Believe it or not, American consumers are in search of a new commercial holiday—one that unlike Valentine’s Day, Mother’s Day, and Father’s Day lets them celebrate and reward themselves. The only problem is, so far, retailers have failed to create one for them.
New research from management consulting firm A.T. Kearney examines U.S. consumers’ attitudes toward commercial holidays, and found that even as retailers struggle to create excitement in an increasingly calendar-driven sales cycle based on discounting, consumers are ready to vote with their wallets for a new commercial holiday, which the firm defines as an unofficial holiday, centered on shopping, created by a retailer, brand, or manufacturer.
Almost a full third (31 percent) of respondents to the study reported interest in seeing a new commercial holiday during the first quarter of the year, and 21 percent indicated they would prefer it fell in January, offering a chance to celebrate between New Year’s Eve and Valentine’s Day.
The study asked consumers who a new holiday should celebrate
The answers were fairly evenly divided between “me” and “others”—with “others” more or less evenly divided between pets, friends, and family.
Regardless of whether the focus is on them, their family, or their family pet, shoppers are willing to pay for a new day. Fifty-two percent of respondents indicated they would be willing to spend between $50 and $200 on a new, “celebrate yourself” holiday. The median amount they were willing to spend for a new, “celebrate yourself” holiday was $100, double the reported median spend of ~$50 per holiday on “celebrate others” events.
Consistent with A.T. Kearney research of Millennial and Gen Z shoppers, 18- to 24-year-olds are ~1.5 times more likely (48 percent) to want to celebrate a “treat myself” holiday than average consumers (32 percent).

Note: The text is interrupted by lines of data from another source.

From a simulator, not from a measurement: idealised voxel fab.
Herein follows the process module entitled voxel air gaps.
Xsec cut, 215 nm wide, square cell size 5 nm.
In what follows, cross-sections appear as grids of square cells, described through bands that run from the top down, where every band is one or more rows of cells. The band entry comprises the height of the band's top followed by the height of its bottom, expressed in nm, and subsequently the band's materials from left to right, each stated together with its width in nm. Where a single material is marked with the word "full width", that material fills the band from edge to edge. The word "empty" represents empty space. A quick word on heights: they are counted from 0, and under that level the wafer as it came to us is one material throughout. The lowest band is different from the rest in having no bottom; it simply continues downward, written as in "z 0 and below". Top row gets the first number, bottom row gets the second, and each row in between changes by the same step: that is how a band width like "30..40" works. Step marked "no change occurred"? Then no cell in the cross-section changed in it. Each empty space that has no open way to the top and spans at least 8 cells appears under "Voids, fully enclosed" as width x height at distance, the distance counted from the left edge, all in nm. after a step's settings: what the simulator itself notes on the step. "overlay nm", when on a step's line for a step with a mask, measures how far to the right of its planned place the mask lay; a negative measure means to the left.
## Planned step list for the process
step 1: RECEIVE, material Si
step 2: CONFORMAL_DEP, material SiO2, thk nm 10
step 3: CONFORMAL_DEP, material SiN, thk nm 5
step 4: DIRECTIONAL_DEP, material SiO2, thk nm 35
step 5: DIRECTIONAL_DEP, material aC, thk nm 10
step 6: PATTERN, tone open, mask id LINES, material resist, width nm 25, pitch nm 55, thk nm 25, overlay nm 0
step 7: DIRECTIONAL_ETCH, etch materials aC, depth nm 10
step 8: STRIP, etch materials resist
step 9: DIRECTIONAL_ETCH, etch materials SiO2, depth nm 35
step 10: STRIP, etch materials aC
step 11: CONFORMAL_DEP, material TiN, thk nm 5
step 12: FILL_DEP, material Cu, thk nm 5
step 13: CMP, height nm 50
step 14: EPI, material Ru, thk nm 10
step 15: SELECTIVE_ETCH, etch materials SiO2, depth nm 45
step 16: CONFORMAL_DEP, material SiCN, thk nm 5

As to what a “Me Day” holiday should look like, the most popular response was a spa day
Asked about existing commercial holiday spending, 58 percent of respondents said they plan to spend the same on existing commercial holidays such as Amazon Prime Day and Black Friday as they did in 2018. More consumers plan to spend more on those days (29 percent) than plan on cutting back their spending (12 percent).
When it comes to how those dollars will be allocated, respondents showed more interest in “doing” than in “owning.” Travel and dining/entertainment were the top two rated categories for 33 percent of respondents—32 percent of female respondents and 35 percent of men—with apparel and footwear a close third. Beauty and personal care ranked number three for women (14 percent), while 17 percent of male respondents picked electronics as their third category.
“What we have uncovered is a clear, unmet consumer need for a new commercial holiday that rewards the shopper,” said Patricia Hong, a partner with A.T. Kearney and a member of the Consumer Products & Retail Practice and head of the firm’s luxury and beauty sector, in a news release. “Earlier A.T. Kearney research—such as our work on experiential retailing—provides a firm foundation that retailers can build off of as they design creative strategies to fulfill the need shoppers have for a holiday that lets them celebrate, treat, and/or reward themselves.”
Reenergizing existing holidays
Hong also believes the survey shows retailers how they can reenergize more traditional commercial holidays like Mother’s Day, Father’s Day, and Valentine’s Day. “If they want to pump new energy into these traditional events retailers need to look at the themes we’ve discovered and begin to create unique experiences for their shoppers,” she said. “Self-indulgence sells—especially to Millennial and Gen Z shoppers. And, at a time when traditional relationships are being redefined and people are more mobile and changing jobs more often, pets can take on the emotional significance formerly only enjoyed by family and friends.”
The study found value can trump discounting
Free shipping/returns and receiving a gift with the purchase were motivators for 27 percent of survey respondents, while discounts were a motivator for 20 percent. As to how and where they would prefer to shop, only 33 percent indicated a preference for physical stores. Thirty-one percent of consumer respondents indicated their first choice would be a website, 16 percent a mobile app, and 6 percent said they would purchase through social media.